Is it a prerequisite for a valid right of first refusal or pre-emptive right in respect of land to be in writing

25 June 2018 2057
The position in the South African Law relating to the sale of immovable property had been quite clear courtesy of the provisions of the Alienation of Land Act, Act 68 of 1981 (the "Act") as well as its predecessor.  The general principle is that any agreement for the alienation of land needs to comply with the formalities prescribed in the said Act.  This specifically applies to agreements of sale as well as options and until quite recently was automatically regarded as to also cover pre-emptive rights or a right of first refusal.

Such pre-emptive right or right of first refusal is normally granted by the owner of land in favour of another party which means that the landowner, on deciding to sell the land, should first offer the land to the said party in whose favour the right was granted.  Only once the third party decides not to accept the offer by the landowner, the landowner will be free to sell to any other potential buyer.

As stated the approach in the South African Law, until the Constitutional Court decision in Mokone v Tassos Properties CC and Another during July 2017, was that such right of first refusal or pre-emptive right should always be in writing in order to comply with the strict requirements of the Act.  The question that was however specifically raised before the Constitutional Court was whether a right of first refusal or pre-emptive right does indeed constitute an "alienation" as envisaged in the Act as Section 2(1) of the Act provides:  "No alienation of land after the commencement of this section shall …….…..be of any force or effect unless it is contained in a deed of alienation signed by the parties thereto or by their agents acting on written authority."  This provision, more or less corresponds with the provision of its predecessor being the Formalities in Respect of Contracts of Sale of Land Act of 1969.  Consideration of a definition of the term "alienate" in the latter act merely states that:  "alienate, in relation to land, means sell, exchange or donate, irrespective of whether such sale, exchange or donation is subject to a suspensive or resolutive condition, and "alienation" has a corresponding meaning".

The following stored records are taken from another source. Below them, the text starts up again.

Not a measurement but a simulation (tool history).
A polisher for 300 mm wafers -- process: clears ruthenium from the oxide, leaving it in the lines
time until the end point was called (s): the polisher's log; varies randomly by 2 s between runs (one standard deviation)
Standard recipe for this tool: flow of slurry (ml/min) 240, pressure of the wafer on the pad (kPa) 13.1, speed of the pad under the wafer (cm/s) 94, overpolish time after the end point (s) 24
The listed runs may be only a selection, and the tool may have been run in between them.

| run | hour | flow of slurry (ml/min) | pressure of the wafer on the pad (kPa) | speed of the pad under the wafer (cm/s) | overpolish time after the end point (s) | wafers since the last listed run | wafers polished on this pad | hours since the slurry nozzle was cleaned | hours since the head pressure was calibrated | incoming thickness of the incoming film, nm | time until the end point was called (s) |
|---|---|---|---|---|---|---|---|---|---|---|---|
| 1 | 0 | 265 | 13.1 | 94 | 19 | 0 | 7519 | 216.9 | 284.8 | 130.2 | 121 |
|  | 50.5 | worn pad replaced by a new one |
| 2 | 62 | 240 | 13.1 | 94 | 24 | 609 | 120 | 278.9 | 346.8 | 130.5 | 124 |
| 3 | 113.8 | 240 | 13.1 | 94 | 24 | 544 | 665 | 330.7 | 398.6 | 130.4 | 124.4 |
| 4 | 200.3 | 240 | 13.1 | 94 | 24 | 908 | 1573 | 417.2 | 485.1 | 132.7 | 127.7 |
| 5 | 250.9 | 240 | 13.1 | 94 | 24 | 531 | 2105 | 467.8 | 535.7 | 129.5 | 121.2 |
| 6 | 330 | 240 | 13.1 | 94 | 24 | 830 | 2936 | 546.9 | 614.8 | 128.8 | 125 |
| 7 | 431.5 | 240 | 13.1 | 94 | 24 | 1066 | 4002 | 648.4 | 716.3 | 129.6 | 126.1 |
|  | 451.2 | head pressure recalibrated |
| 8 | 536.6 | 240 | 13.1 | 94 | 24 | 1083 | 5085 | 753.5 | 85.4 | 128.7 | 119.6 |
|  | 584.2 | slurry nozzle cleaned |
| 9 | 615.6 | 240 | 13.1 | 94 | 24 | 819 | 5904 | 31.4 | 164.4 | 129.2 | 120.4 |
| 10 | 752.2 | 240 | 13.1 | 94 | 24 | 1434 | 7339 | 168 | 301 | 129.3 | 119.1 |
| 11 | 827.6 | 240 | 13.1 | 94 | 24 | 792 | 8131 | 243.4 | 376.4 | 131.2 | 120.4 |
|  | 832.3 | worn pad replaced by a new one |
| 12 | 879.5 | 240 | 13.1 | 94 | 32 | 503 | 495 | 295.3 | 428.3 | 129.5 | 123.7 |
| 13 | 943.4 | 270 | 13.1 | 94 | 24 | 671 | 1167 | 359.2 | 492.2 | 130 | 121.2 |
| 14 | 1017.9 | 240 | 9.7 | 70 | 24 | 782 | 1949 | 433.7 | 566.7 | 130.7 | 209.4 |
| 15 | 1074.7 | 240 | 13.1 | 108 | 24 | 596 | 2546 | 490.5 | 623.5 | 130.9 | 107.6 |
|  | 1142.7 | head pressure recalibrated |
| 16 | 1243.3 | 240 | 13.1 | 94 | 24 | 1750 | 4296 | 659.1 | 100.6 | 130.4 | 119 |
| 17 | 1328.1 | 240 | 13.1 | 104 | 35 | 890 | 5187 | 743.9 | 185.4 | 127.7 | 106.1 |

The court argued that in the case of a right of pre-emption, an "alienation" as defined by the Act takes place only when the right is exercised and the sale comes into being.  Merely affording someone that right to buy is not an "alienation" because that is simply not a sale, exchange or donation.  The court consequently came to the conclusion that Section 2(1) of the Alienation of Land Act should not apply to a right of pre-emption.  On considering the provisions of the predecessor of the Act, the court also came to the conclusion that the meaning of "alienate" in the previous act was similar to the current act and should not have applied to a right of pre-emption even when the previous act was still in operation.  The court further concluded that the right of pre-emption gives the pre-emptor no right to claim transfer of land but merely gives him a right to enter into an agreement of sale with the grantor of the pre-emptive right should the latter wish to sell.  When such an agreement is completed, only then and not before, will he have a right to claim transfer of land and that it is this subsequent agreement of sale which must be in writing.

The Constitutional Court also referred to the so-called Oryx mechanism originating from the matter of Associated South African Bakeries (Pty) Ltd v Oryx & Vereinigte Bückereien (Pty) Ltd decided by the then Appellate Division in 1982 and which stated that in the event that the seller concludes a contract of sale with a third party in breach of a right of pre-emption, the holder of the right of pre-emption may, through a unilateral declaration of intent, step into the position of the third party.  A contract of sale is then deemed to have been between the seller and the holder of the right of pre-emption.  This requirement can be satisfied and achieved in a manner that does not bypass the strict requirements of the Act as discussed above.

In the Mokone matter the right of first refusal was originally contained in an agreement of lease.  The said agreement of lease expired and was thereafter orally extended for a further period by agreement between the parties.  The landlord was of the opinion that by extending the lease agreement orally, the right of first refusal was not automatically or even by implication extended.  The landlord thereafter proceeded to sell the said property to a third party without honouring the provisions of the right of first refusal.  The appellant Mrs Mokone then took the matter to court and applied for an order to set aside the sale and transfer of the property and compel the landlord to give transfer to herself.  The court first came the conclusion that the extension of the lease agreement was valid because it is not a prerequisite that lease agreements be in writing and was then confronted with the further question whether ancillary provisions in the lease agreement like for example the clause pertaining to the granting of right of first refusal was also extended.  Under the previous approach in South African Law as referred to above, the answer was immediately that such right could not have been extended due to a lack of compliance with the strict requirements of the Act.

The position regarding compliance and form of pre-emptive rights or rights of first refusal had been put in the clear by this decision of the Constitutional Court.